AP Photo/Richard Drew

  • US stocks ended Tuesday’s session mixed in volatile trade after the Independence Day holiday break. 
  • The Nasdaq Composite turned higher with gains for large-cap tech stocks. 
  • The S&P 500’s energy sector slid as US oil prices fell below $100 a barrel. 

US stocks ended mixed Tuesday, with tech shares running higher while investors pulled down energy names alongside oil prices as global recession worries flared up after the Independence Day break. 

All three of Wall Street’s major indexes suffered during the session until the Nasdaq Composite swung up, aided by gains among large-cap advancers including Meta Platforms and Google parent Alphabet. 

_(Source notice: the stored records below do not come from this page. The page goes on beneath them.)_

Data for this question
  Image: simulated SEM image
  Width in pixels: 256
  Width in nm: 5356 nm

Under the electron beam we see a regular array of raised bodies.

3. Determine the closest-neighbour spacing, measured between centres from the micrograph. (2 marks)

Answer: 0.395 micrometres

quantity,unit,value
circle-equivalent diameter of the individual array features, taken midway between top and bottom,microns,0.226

The S&P 500 edged higher, though eight of its 11 sectors lost ground. The energy sector slumped the most, down more than 5%, with oil prices under pressure on the back of a surging US dollar. Oil majors Chevron and Exxon Mobil fell.   

Here’s where US indexes stood at 4:00 p.m. on Tuesday: 

  •  S&P 500: 3,831.39, up 0.16%
  • Dow Jones Industrial Average: 30,967.82, down 0.42% (129.44 points)
  • Nasdaq Composite: 11,322.24, up 1.75%

The US Dollar Index hit a fresh 20-year high largely on the back of a slide in the euro as a regional energy crisis threatens to pull the eurozone economy into a recession. The index extended gains Tuesday after data showed US factory orders rising by a stronger-than-expected rate of 1.6%. 

The US bond market flashed a recession signal earlier Tuesday with an inversion of the 2-year yield and the 10-year yield. The 10-year yield during the session fell. 

“The Federal Reserve wants slower economic growth to curb inflation using interest rates as a brake on the overheated job market. The good news is that the bond market may have already priced in much of the Fed’s action plan,” said Carl Ludwigson, managing director at Bel Air Investment Advisors, in a note as part of the firm’s outlook for trading in the second half of 2022. 

“Especially for the more expensive corners of the equity market, the challenge has been multiple compression that may continue with rapid rate hikes and quantitative tightening while earnings slow,” he wrote. “That said, much of the monetary policy tightening appears to be priced in the bond market with the 2-year Treasury rate already incorporating expected Fed hikes.”

Around the markets, the S&P 500 won’t hit a bottom until there’s a “panic” level of selling in the stock market, a markets newsletter told investors on Tuesday. 

Economist Mohamed El-Erian said there are three positive outcomes of the stock market’s downturn. 

Oil prices dropped. West Texas Intermediate crude slumped 8.3% to $99.43 per barrel. Brent crude, the international benchmark, slipped 9% to $103.13. 

Gold fell 1.9% to $1,766.50 per ounce. The 10-year yield flipped down 8 basis points to 2.81%. 

Bitcoin turned higher, up 2.8% to $20,070.06.